Guest Post: Seneca Village Memory: The Problem of Forgetting

Today’s guest post comes from Alexander Manevitz (@historicities), a Ph.D. candidate in History at New York University.

Detail from Egbert Viele’s 1856 topographical survey of the area to become Central Park, which shows some of the buildings and gardens of Seneca Village just before its destruction. When I started my doctoral program, “memory studies” struck me as more of a trend than a field. Something everyone talked about doing but couldn’t really define. After all, isn’t all history sort of a study of memories and how they’re made and used? Well, as with all things trendy, I was late to the party.[1] My first year of graduate school, I read Michele-Rolph Trouillot’s Silencing the Past and David Blight’s Race and Reunion within a few weeks of one another, and I realized how wrong I’d been, and my interest has only grown from there.[2] I have since turned to questions of memory and amnesia in my own scholarship.

My work focuses on Seneca Village, a once-vibrant community in upper Manhattan where community activism and urban development collided when the city evicted the residents to clear land for Central Park in 1857. Despite its significant role in the development of African-American social activism in the early republic and its place in relation to one of the young nation’s largest urban development projects, Seneca Village has been almost entirely forgotten in popular and scholarly memory.[3]
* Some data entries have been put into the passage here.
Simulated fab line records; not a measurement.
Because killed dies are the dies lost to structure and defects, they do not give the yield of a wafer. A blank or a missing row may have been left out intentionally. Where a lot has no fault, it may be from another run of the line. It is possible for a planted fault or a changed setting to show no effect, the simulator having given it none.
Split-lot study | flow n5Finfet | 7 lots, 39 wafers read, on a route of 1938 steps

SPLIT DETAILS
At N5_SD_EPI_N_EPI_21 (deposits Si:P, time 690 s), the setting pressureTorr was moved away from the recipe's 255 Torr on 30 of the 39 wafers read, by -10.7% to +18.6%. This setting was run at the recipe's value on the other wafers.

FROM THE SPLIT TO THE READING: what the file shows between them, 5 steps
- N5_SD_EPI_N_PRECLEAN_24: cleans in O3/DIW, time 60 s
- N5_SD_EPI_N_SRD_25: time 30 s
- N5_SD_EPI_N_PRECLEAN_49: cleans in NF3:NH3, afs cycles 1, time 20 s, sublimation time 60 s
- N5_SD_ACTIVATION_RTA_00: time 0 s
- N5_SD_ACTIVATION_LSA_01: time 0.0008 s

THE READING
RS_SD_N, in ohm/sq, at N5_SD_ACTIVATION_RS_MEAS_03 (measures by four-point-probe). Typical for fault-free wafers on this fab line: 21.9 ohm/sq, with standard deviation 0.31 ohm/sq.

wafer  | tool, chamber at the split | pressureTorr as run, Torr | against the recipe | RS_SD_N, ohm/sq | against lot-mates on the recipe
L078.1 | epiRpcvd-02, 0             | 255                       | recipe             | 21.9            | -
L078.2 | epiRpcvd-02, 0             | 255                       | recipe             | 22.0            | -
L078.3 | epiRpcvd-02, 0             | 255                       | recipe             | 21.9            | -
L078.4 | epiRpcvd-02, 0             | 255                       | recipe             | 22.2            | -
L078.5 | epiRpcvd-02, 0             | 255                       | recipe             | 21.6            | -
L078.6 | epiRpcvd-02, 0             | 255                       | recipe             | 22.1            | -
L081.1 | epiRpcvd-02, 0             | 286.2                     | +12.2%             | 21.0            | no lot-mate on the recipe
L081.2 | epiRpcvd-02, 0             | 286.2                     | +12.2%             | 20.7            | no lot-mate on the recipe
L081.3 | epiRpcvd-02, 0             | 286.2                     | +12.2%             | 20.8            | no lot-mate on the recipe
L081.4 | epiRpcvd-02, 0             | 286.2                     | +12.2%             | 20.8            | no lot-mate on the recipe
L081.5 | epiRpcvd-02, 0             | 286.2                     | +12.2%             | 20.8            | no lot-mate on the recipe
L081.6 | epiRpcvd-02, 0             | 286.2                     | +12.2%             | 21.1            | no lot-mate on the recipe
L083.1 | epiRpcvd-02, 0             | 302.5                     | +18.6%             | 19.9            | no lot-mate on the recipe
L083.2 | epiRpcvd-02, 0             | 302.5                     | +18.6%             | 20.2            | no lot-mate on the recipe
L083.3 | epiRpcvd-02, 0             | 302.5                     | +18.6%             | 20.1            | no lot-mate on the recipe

A lot of that forgetting has to do with a dearth of readily available source materials, a problem I’ve faced continuously throughout my research. Even when puzzle pieces appear here or there, it is often unclear how they fit together. As I dug deeper into the seemingly vanished community, however, frustration turned into new questions and new opportunities. The frustrated grumbles of “why can’t I find anything?” that floated down quiet hallways in the New York County Clerk’s office—sorry if I disturbed your peaceful research environment circa 2012—turned into genuine questions about source creation, archival preservation, and the formation of historical narratives. The way these processes shaped our memory, or rather amnesia, of Seneca Village, and what the forgotten community can teach us about how we think of New York’s urban development have become central components of my work.[4]

These questions are important to understanding the role Seneca Village played in its time and in our historical imaginations, but they also lead to deeper questions that can shed light on the way we grapple with the present in our history writing as well as the history of our present. How has the history of New York City, Central Park, and Seneca Village been marshaled, by whom, and to what end? Furthermore, how was it shaping the way scholars and the general public related to our history and our present?

These new lines of inquiry, especially those that concern how we tell stories about the past, have pushed me out of my comfort zone. We’ve all said things like “I don’t do anything after [insert major event here],” and despite the breadth of our reading for teaching and our comprehensive exams, we’re still only kind of joking.[5] Wrestling with questions about how we remember and represent the past contains the seeds of that discomfort by forcing us to keep two eras in our head at once and creating a sort of periodic dissonance.

Nothing typified this dissonance more than the time a knowledgeable archivist at the New York Public Library’s Schomburg Center showed me letters written in 1997 from then-borough president of Manhattan, Ruth Messinger, to Jennifer Raab, the chairperson of the Landmarks Preservation Commission, and the NYC Parks and Recreation commissioner, Harry Stern. These letters were part of a larger effort led by scholars at Columbia, CUNY, and the N-YHS, and they advocated the designation of Seneca Village as a historic site and its commemoration as such.[6]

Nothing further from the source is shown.